These fundamental needs speak to the fact that many teachers across the country are standing in front of classrooms each day either overwhelmed or unsure how to meet the expectations placed on them. Leaders cannot leave teachers floundering and expect them to want to keep plugging away at a job where they feel constantly behind and inadequate. Only robust, ongoing instructional strategies can equip teachers with the tools, practices, and resources they need to build a long-lasting career in education.
Curbing Teacher Burnout with a Healthier School Ecosystem
School leaders can’t shield teachers from some sources of stress. Challenges such as new state standards, funding concerns, or difficult parent relationships are storms educators of all stripes must weather. What administrators can do, however, is create a school environment that correlates with strong records of teacher retention.
Part of this hinges on the delegation of responsibilities (i.e., making sure that no teacher bears a greater weight than necessary). The other half of the solution centers on manifesting a healthier school ecosystem. No one institution has the same requirements as another, but most all schools will achieve a healthier, more productive environment if school leaders:
- Provide support when behavioral concerns disrupt student learning and teachers’ responsibility to conduct class. (If a kid swears at his teacher, and returns from the principal’s office holding a sucker, it’s a problem.)
- Help outline goals based on what the individual instructor feels will make the most positive impact on his or her classroom.
- Showcase positive results, deliver praise publicly, and offer constructive feedback in a private setting.
Curbing Teacher Burnout with Greater Autonomy
Teachers often feel constrained in their ability to exercise their professional judgment. With state standards, school initiatives, and increasing public scrutiny dictating much of what they do in the classroom, teachers often express feeling less like trained professionals practicing their craft and more like automatons delivering prescribed curricula and nothing more. They are not running a daycare, and yet that’s how the misinformed view the job.

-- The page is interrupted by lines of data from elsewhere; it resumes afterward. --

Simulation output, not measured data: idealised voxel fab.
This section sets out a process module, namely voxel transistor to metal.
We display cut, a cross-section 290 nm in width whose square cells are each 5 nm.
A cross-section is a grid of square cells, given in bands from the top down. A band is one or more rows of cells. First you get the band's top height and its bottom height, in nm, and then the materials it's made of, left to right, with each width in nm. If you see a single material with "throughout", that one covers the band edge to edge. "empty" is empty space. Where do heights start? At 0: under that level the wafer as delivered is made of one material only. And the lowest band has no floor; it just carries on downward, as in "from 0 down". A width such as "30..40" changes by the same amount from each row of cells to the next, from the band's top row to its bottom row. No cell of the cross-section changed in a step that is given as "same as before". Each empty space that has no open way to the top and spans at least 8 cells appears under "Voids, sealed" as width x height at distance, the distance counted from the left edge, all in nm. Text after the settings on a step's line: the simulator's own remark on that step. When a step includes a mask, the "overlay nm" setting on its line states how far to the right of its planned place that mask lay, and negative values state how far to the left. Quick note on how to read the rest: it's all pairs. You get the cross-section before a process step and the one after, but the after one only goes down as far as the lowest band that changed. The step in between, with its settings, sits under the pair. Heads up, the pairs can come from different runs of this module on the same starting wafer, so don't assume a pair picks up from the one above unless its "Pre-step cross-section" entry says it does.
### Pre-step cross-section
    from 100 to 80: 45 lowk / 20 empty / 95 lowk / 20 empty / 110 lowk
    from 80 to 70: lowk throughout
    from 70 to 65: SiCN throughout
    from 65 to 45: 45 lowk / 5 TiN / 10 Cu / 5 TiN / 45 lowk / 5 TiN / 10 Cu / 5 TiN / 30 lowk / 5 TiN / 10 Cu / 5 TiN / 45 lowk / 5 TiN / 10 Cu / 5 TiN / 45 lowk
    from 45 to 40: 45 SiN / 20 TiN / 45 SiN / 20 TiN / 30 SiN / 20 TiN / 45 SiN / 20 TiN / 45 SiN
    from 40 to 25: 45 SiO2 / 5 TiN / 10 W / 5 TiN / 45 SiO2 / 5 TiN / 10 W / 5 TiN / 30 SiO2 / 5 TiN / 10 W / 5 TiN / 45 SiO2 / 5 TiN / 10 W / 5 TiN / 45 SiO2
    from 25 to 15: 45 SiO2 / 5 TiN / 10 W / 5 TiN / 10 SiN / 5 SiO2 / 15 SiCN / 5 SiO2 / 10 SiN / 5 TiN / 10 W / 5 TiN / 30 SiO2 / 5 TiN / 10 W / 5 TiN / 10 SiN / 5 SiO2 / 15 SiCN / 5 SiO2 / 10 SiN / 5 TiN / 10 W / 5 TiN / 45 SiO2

To establish and encourage professional autonomy, and by extension, create an environment that keeps good educators in the classroom, school leaders can:
- Create continuous improvement plans based on teacher feedback.
- Offer a range of pre-selected trainings that give teachers autonomy while also making room for district oversight.
- Measure progress and outcomes that make the case for why educators ought to control their own curriculum based on students’ needs.
- Listen and create solutions for the day-to-day challenges and stressors teachers are facing in the classroom.